No one wants to lose their highest performing sales people.  Ideally, we do everything we can to keep them challenged, excited, motivated, and contributing.  Often, if we think they are in danger of being wooed away to a competitor or another job, we’ll look at adjusting compensation, incentives or other things.  We do whatever we can to retain these high performers.

Yet there is one hugely stupid mistake we make that causes us to lose too many of our top performers.

We promote them into sales management!

If I had a nickel for every time I saw this happen………  (well you know the rest).

Somehow we have the mistaken impression that top sales performers make great leaders.  After all, if they consistently close deals, and make their own numbers, moving them up should enable them to do that with the team.

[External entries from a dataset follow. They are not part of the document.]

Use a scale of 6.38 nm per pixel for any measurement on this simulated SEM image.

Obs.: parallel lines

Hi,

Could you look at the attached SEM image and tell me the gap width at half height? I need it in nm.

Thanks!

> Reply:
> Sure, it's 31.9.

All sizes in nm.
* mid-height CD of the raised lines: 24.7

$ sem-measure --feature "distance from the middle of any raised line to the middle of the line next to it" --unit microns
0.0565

Too often, what happens is devastating.   These top individual contributors are terrible managers and leaders.  They continue to try to do what made them great as individual contributors, inflicting this on the team.  What happens is performance plummets.  The newly minted sales manager fails, many of the people on the team may be upset and leave.  On top of that, we’ve lost our top performing individual contributor!

It’s a double Whammy!  A disaster!

It’s critical to recognize, the job of a front line sales leader is different from that of an individual contributor!  Being a great sales person, most often, is not the critical success factor in being a great sales leader.

As individual contributors, our top performers get things done through their customers.  They are masters of finding great opportunities, working with the customer, creating great value, competing fiercely, and getting the order.

But that’s not the sales manager’s job.  Sales manager’s aren’t accountable for getting the order.  That’s the responsibility of their people.  The sales manager has to get things done through their people.  They have to maximize the performance of each person on the team, making sure each person can hit their numbers and achieve their goals.

Managers do this by making sure they have the right people in the right roles.  They provide the systems, process, training, tools and programs that enable their people to do their jobs.  They do everything they can to remove the roadblocks to their people’s success.  Then they coach incessantly, helping their people learn, develop, improve.

What it takes to be a top performing sales person and what it takes to be a top performing front line sales leader is different!  Sure, every sales manager needs to leverage their rich experience as individual contributors.  It helps them understand and empathize with what their people are doing.  It helps them be more effective in coaching and developing their people.

But the behaviors, attitudes, skills, competencies, and experiences critical for being a top sales leader are very different from those of a top individual contributor.  We need to match the people we put into sales management roles with those things, not just their past performance as individual contributors.

Losing a top performer is tragic.  Losing a top performer by moving them into a management role they can’t fulfill is stupidity.

Afterword:  Over the next four weeks, I will be focusing many of my posts on Front Line Sales Leaders.  Hopefully, I’ll whet your appetites to learn much more.  At the end of May, my book, the Sales Manager Survival Guide will be launched.  In the book, I’ll do a very deep dive into every aspect of being a top performing Front Line Sales Leader.  Over the past 9 months, I’ve been obsessed with sharing my experience and what I’ve learned from my clients and colleagues, writing at every free moment.  I’m really excited about the book and the early feedback I’ve received.

Stay tuned for more information about what’s in the book, some special resources that will be available at the web site, and more.Book Cover

  1. I blame the “team” metaphor for sports for this. On an sports team, the captain is usually one of the best players.

    Not needed for a corporate team.

  2. David many times the CEO thinks that the top sales manager promoted to VP/Sales manager is still going to continue selling and manage the salespeople.

    • Yes, it’s really short sighted thinking on the part of CEOs. Both jobs are full time, yet somehow the CEO thinks the sales manager can do both. What happens is everything suffers.

      The very worse thing a CEO can do is make a sales manager have a personal territory.

      The worse thing a sales manager can do is think his job is closing deals. His job is to maximize the performance of the sales people.

  3. Nicely done.  

    Shared it with our audience at Franchise-Info, which will get you more views on LinkedIn.